RFE/RL correspondent Ron Synovitz is embedded with the tactical-operations center of the 2nd Brigade Combat Team in the U.S. Army's 3rd Infantry Division. The division has been engaged in heavy fighting for nearly a week around the Iraqi city of Karbala, some 80 kilometers south of Baghdad. He reports that U.S. troops are advancing north today following an afternoon firefight that broke through Iraqi defense lines.

Near Karbala, Iraq; 2 April 2003 (RFE/RL) -- U.S. troops have broken through the Iraqi defenses around Karbala and are advancing further north toward Baghdad today.

This afternoon, U.S. armor units were engaged in mortar and gunfire battles against Iraqi Republican Guards along a series of canals in an area of palm groves.

As columns of U.S. tanks and Bradley troop carriers pushed past the canals in Karbala earlier today, the devastating effects of six days of air and artillery strikes became apparent to U.S. troops and the reporters who are traveling with them.

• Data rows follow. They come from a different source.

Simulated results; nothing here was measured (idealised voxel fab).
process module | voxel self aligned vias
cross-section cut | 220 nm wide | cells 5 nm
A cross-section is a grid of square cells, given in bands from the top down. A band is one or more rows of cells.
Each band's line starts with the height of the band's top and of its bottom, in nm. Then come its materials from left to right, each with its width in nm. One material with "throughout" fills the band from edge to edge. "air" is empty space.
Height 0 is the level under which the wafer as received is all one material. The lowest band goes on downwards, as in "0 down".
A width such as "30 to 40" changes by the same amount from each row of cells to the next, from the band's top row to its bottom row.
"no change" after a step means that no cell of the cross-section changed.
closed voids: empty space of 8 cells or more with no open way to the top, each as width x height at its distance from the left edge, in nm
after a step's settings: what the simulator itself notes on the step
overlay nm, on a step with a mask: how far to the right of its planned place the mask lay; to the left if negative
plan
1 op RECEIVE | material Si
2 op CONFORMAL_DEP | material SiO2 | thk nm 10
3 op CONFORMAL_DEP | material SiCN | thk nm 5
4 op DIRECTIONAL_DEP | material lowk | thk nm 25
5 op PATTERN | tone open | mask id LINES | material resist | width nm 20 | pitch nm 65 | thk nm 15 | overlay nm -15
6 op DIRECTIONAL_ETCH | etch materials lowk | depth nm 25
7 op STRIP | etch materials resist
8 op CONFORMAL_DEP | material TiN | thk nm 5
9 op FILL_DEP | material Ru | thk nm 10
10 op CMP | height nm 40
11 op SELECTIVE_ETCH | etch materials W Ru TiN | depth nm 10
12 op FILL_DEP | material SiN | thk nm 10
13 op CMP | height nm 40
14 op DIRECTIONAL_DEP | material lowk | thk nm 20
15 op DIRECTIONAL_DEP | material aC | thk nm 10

The burned wreckage of Iraqi military trucks lined the highways on the outskirts of Karbala, the bodies of dead Iraqi soldiers visible inside. Broken AK-47 assault rifles and the bent tubes of rocket-propelled grenade launchers were strewn about the roadside, some crushed beneath the tracks of the U.S. armor. Black scorch marks and holes in the ground showed where U.S. artillery shells and missiles had torn up Iraqi defenses during the past week.

Across the street from a military barracks that was shattered by U.S. air strikes, the walled compound of a mosque stood intact, with the exception of its front gate, which had collapsed from a barrage apparently fired at built-up earthen fortifications and hidden positions for Iraqi soldiers nearby.

Tire marks on the side of the road testified to the moment of panic that the Iraqi drivers went through while trying to escape from the U.S. salvos.

As the U.S. advance moved farther forward, battles against the Iraqis started to focus on tiny bridges across a series of canals used to irrigate the farmland in the area. At several bridges, the positions of Iraqi mortars could be seen surrounded by earth fortifications topped with sandbags.

Our correspondent reported seeing one U.S. armor vehicle disabled when a mortar round exploded near its front right wheel, breaking the track that pulls the tank along. The smoldering hull of an Iraqi police van, crashed into a mud-brick wall, could also be seen, its red lights thrown 50 meters down the road. The charred bodies of two dead Iraqi officers lay nearby.

Close to this scene, a dozen Iraqi women and children huddled beside a makeshift tent as the U.S. armor raised clouds of dust in its wake.